Chapter Four, "Nationalism and Deafness: The Nineteenth Century" offers historic perspectives on deafness, including the fact that by the beginning of the nineteenth century, sign language had become a transnational language. Anyone fluent in sign language could communicate with any other signer - worldwide. This is no small thing. The Deaf "became a subgroup within each state throughout Europe." Some additional topics are: oralism and sign language, disability, class, nationalism, eugenics, politics, poverty, industrialization, and health. The bigger concepts of inclusion and exclusion are touched upon, too.
"Deafness and Insight" is a challenging and complex chapter in which Davis explores "deafness as a critical modality." A main assertion throughout this book is that the concept of the "normal" body informs cultural assumptions about art, literature, and the totality, in fact, of culture.
Other chapters with much to offer and challenge the reader are "Universalizing Marginality," in which Davis explores the reasons behind the intense cultural and philosophical interest during the European eighteenth century of deafness. Health and 'fitness,' images of the 'normal' and the not-normal body, and the fact that disability is most often an acquired thing (you get hurt or get old - and wind up with a 'disability.') are investigated. Art, literature, and media are cited with success.

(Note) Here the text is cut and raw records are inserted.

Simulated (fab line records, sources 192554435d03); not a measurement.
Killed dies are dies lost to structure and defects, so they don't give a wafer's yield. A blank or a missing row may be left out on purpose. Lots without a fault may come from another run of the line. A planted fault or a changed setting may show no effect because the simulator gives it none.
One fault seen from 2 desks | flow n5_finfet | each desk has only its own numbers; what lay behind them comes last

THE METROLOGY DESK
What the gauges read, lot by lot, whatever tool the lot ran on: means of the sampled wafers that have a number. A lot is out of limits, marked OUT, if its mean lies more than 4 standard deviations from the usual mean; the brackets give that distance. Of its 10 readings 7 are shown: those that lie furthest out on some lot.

This is a book that is thought-provoking, remarkably informative, and completely worth the effort it requires. Dr. Davis'world view is clearly presented and wholly graspable. His methods of analysis are consistently intellectually muscular, Occasionally he ventures into academic methodologies that are a bit out of the range of the common reader. Tough stuff, and worth the effort. Many pages of endnotes, a (long) list of works cited, and a very good index.